According to a news article by Singapore Business Review (SBR) quoting Singapore’s national bank DBS, the latest GDP figure will decline 5% quarter-to-quarter which is the worst ever since the financial crisis in 2009. Led by the poor economic performance of the manufacturing sector and especially the industrial production, Singapore is poised to face its first recession soon in July. The official GDP report from the Government will only be announced after the National Day on Tuesday (August 11).

Photo from sgmoneymatters
Photo from sgmoneymatters

In yesterday’s National Day Message, Prime Minister Lee Hsien Loong did not mention about GDP growth at all for the first time in his 12 years of National Day Message. The PM will likely call for an election next month in September to avoid the economic crash his government has led Singapore into despite his ultra-liberal immigration and economic policies.

You may view DBS’s quote from SBR below:

“Marginal upward revision in the services sector is expected to be offset by even deeper contraction in the manufacturing sector. Industrial production figures for June had come in worse than expected. Industrial output fell by 4.4% YoY and 3.3% MoM sa. It’s an utterly poor outcome and this is way lower than the -1.8% YoY assumed in the recent advance GDP estimates for 2Q15.

Services sector growth figures tend to get underestimated in every preliminary estimate. So, expect this figure to be revised upward to 3.3% YoY, up from the advance projection of 3.0% YoY. However, a domestic labour crunch due to the restructuring effort has been weighing down on the performance of the sector. In fact, even with the upward revision, services growth has moderated significantly from 4.2% YoY in the previous quarter.
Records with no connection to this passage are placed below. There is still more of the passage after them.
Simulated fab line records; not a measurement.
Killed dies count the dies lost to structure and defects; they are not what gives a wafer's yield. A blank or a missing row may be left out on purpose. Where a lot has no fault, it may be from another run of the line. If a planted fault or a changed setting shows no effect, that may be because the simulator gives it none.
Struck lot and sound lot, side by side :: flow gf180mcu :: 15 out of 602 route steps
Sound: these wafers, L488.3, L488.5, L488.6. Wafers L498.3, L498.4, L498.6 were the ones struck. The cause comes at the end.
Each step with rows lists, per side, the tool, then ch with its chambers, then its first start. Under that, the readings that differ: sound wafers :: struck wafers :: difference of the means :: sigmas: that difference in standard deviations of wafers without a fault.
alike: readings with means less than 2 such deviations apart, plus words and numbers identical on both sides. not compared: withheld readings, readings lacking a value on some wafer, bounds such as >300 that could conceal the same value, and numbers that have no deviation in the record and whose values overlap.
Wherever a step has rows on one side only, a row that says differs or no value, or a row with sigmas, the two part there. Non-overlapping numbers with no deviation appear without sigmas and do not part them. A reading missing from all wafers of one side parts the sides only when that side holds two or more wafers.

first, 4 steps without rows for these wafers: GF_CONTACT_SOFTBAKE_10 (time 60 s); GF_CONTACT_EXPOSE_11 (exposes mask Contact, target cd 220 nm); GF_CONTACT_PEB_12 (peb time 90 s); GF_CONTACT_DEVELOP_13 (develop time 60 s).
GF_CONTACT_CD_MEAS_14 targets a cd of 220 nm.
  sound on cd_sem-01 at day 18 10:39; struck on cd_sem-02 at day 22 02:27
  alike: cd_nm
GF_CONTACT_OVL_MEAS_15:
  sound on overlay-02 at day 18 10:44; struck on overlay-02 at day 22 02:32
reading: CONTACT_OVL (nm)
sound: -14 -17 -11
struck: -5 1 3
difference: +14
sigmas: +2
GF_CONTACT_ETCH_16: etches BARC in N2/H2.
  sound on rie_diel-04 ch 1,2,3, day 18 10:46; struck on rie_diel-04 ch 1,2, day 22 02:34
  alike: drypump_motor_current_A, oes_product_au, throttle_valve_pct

Ultimately, external demand has been weak amidst the dicey global economic conditions. Absent a recovery in the global economy, manufacturing performance will continue to languish and weigh down on overall GDP growth outlook. Indeed, downside risks are certainly piling up. Against the backdrop of a second quarter GDP contraction, risk of a technical recession, albeit still low, should not be dismissed entirely.”